UW Husky Dawg Daze 2017 Interactive Photo Booth
Husky Dawg Daze is a series of events for incoming freshmen at University of Washington. Myself and collaborator Julie Cruse created this photo booth to give the students an interactive way to commemorate this exciting time of their life.
User Story
It’s the first week of campus orientation for incoming freshman. The UW campus is a promising new adventure, rich with opportunity and reinvention as an adult, an academic, and community member. Born between 1998 - 1999, this class has always known a connected life with mobile devices, social media, apps, selfies, wifi, and streaming video. The energy of this pivotal new moment is abundant, and they are sharing this experience with new friends that could last a lifetime.
On this fine evening, they will be attending a dance party - a celebration for this new and exciting moment in life.
Proposed Solution
Instead of a just selfie, let them take a “groupie” photo, as a memento for the occasion. They can track it down on social media, share it, and commemorate the experience. With video effects, they can remix the photo and create something unique that also reacts to the environment ie. “Snapchat filters”, but more esoteric. This interaction should raise questions about the creative process.
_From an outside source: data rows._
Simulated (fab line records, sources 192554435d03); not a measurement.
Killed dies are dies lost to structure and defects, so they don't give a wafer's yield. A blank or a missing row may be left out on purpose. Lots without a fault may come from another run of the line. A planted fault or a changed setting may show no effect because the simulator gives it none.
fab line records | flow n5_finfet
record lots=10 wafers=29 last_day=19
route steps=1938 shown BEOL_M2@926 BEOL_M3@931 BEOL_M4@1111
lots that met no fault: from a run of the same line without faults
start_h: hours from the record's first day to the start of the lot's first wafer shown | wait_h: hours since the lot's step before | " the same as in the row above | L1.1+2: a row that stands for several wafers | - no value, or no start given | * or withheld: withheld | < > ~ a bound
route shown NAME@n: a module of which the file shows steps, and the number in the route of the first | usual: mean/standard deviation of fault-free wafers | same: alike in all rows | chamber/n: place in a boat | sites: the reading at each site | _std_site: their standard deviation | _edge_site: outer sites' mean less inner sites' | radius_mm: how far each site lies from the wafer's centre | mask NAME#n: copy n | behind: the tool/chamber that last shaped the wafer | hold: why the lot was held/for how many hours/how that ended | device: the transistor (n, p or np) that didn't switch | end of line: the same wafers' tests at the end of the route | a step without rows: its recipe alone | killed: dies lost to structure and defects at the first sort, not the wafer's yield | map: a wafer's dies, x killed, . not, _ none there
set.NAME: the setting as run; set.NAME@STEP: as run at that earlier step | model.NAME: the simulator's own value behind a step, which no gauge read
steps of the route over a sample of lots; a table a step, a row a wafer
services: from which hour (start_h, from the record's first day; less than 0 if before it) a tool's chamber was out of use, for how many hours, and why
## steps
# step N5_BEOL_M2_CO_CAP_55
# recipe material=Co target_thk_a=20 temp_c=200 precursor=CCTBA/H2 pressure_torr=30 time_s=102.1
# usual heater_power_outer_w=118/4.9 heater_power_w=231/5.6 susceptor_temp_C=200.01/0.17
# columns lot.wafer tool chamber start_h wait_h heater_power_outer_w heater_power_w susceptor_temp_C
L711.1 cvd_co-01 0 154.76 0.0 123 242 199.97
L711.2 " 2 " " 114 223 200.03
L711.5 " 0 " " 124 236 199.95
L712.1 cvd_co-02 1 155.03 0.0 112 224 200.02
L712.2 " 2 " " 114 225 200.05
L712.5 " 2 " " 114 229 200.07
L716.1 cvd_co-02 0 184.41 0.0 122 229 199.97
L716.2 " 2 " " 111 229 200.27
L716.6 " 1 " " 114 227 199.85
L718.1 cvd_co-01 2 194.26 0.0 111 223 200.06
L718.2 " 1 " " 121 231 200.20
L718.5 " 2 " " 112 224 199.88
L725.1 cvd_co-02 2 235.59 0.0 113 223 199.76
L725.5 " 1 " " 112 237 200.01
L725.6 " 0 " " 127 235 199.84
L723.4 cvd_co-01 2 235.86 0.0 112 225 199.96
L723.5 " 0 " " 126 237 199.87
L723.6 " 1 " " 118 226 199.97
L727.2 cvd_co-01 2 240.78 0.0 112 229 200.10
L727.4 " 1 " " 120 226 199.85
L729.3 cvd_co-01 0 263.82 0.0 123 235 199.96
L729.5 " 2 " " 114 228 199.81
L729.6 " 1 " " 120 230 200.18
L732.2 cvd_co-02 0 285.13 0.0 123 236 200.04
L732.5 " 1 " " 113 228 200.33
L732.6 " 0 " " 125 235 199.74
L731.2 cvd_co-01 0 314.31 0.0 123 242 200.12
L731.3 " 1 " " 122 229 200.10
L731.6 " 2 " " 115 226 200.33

Most Viable Product Specification
- Photo booth
- Pushes photos to Social Media
- Video effects that are interactive for subjects/users
- Does not use touch screen
- UW Branded
- Visually interesting as a live feed broadcast/video projection
Outcome
New students took nearly 1,400 photos over the course of 4 hours during the event! A live feed of the photo booth was broadcasted and projected to the inside and outside projectors via UDP. The installation was an attraction and many students enjoyed it! Mission accomplished.
Tracking Progress
We tracked our progress in our very short development cycle in sheets. This is what it our final responsibilities looked like:
http://bit.ly/uwdawgdazephoto
My Role
I was involved in almost every part of the process for this project. Designing and building this project was ambitious given the time frame. I was able to pull it all together after some proofs of concept and failures. Only a few of our original features did not make it. The concept was formed over about five one-hour meetings and programmed in roughly 30 hours. We had two evenings of tech rehearsals prior to the event. These proved critical to the success of the project.
Created with Max MSP in Jitter, I was able to bring together motion tracking from the dp.kinekt external package and an excellent tutorial from the Cycling74 website on the jit.gl.mesh object. Data from the hand positions allows the user to displace the polygons like a broken mirror. When all hands in the scene are detected above a certain threshold on the Y-axis, a countdown timer ensues to capture a still moment. Jit.gl.node was utilized to composite all OpenGL and 2D video layers, including the branding. The microphone input was set to a loudness threshold that detected the beat of the music, and each time the music or sound peaked above that threshold, the polygons would change shapes randomly.
Video was networked and sent via UDP over WIFI to projectors inside and outside the venue. This lured users to the booth, creating an interesting spectacle.